How to Talk Over the Phone

The “How to” blog with Ruby Mendoza


Ruby Mendoza, Staff Writer

How to Talk Over the Phone

Talking to strangers over the phone or even through an email can be nerve-wracking. Texting is a much better option since thoughts can be changed before the other person receives the message. That is why I am providing the following tips and tricks to ease some of the stress. This advice may also come in handy if you are asked to make a phone call during a job interview.                                    
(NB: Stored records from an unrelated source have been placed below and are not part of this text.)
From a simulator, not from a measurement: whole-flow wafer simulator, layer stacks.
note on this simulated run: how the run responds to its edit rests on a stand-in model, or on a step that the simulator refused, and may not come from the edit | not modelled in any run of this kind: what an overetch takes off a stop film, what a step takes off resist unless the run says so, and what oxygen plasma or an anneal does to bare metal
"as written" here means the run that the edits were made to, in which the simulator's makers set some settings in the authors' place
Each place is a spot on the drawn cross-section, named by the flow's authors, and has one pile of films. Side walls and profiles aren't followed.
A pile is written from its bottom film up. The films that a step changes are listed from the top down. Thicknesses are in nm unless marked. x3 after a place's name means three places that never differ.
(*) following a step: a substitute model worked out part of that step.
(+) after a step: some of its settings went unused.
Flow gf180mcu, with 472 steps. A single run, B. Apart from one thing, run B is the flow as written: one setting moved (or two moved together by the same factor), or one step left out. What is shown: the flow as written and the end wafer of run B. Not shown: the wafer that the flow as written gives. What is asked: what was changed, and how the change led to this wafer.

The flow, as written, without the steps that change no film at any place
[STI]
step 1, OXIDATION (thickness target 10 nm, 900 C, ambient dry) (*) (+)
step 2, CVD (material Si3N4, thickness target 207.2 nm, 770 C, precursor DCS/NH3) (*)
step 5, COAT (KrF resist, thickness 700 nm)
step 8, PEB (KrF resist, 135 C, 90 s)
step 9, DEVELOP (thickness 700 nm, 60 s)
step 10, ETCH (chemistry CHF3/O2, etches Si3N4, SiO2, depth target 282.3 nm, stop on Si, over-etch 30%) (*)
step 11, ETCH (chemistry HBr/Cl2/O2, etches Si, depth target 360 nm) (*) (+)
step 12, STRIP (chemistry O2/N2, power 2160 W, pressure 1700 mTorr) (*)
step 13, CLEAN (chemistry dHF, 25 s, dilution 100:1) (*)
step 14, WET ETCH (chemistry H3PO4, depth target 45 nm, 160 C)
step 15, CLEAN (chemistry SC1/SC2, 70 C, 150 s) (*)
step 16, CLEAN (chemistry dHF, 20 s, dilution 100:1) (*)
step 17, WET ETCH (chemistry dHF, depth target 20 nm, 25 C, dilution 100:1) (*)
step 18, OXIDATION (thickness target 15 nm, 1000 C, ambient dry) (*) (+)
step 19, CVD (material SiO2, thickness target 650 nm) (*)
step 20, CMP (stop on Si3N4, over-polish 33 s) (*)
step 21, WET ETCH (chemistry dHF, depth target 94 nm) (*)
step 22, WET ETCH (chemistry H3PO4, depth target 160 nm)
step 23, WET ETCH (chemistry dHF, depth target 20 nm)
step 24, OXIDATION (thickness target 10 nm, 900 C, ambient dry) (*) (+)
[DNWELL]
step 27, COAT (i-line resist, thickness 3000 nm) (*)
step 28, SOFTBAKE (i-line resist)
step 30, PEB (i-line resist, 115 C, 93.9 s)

These may be common sense to most when talking to a client, but some do not know when they first start out. So here are some things not to do when making a phone call and some suggestions for what to do instead:

  1. Eat food

  2. Drink Beverage

The person on the other end of the line is never going to be pleased to hear you chewing and swallowing, so it is best to eat your lunch before or after the call.

   3. Slouch

Your posture can also be heard over the phone. If you slouch in your chair when you talk, then you are going to sound uninterested in the conversation. This will make a bad impression on the client. So even if you don’t like your job, sit up straight and make a good first impression.                                                                        

  4. Mumble

Once the person on the end picks up the call, speak clearly and slowly. This makes it easier for both of you to understand each other. It is quite confusing when all the person hears is faint, quick, mumbling for them to respond to. So before you dial, take a deep breath and relax. There is really nothing else you can do if you are really shy. Know that communicating over the phone gets easier the more you do it.



You want to make sure the person on the other end of the line respects your call or email.  Since you do not have a personal relationship with the recipient, you should be polite and formal with your greeting. This can be as simple as saying “Good morning/afternoon/evening Sir/Madam…”. You can also replace sir/madam with the Mr./Ms.(Insert Last Name), if you know their last name.          


Do not forget to introduce yourself right away. Otherwise, the person will be uncomfortable not knowing with whom they are speaking. Along with your name, include your association with the business you work for. The client will feel more secure about talking with you once you have established your credibility. An example of this would be: “Hello, this is (Insert Name) from (Insert Business/Corporation Name)…”          


Before moving onto the reason for the phone call you may want to ask a simple question that will improve your first impression. After asking “How are you today?” and listening about their day you can assert the purpose of the call. The question is usually asked when you trying to track the client in order for them to go with the business’s/corporation’s service or goods. It is not necessarily bad if you can be straightforward and skip over this question to get straight to business. At this point, the conversation should flow easier and you should be able to get your message through to the person.


Final Remarks

As the conversation comes to end, you want to leave the person feeling good about the call. The following are some examples to say:

  1. “Thank you for calling (Insert Business/Corporation Name).”

  2. “It was a pleasure talking with you.”

  3. “Have a good day/afternoon/evening Mr./Ms. (Insert Name). Bye-Bye.”


Communication Failures

There are many things that could go wrong in a conversation, but these failures can easily be fixed.

If the person cannot hear you or vice versa, simply ask the person to repeat themselves or spell out the difficult name. Such as “Excuse me, I did not get what you said. Could you repeat please?”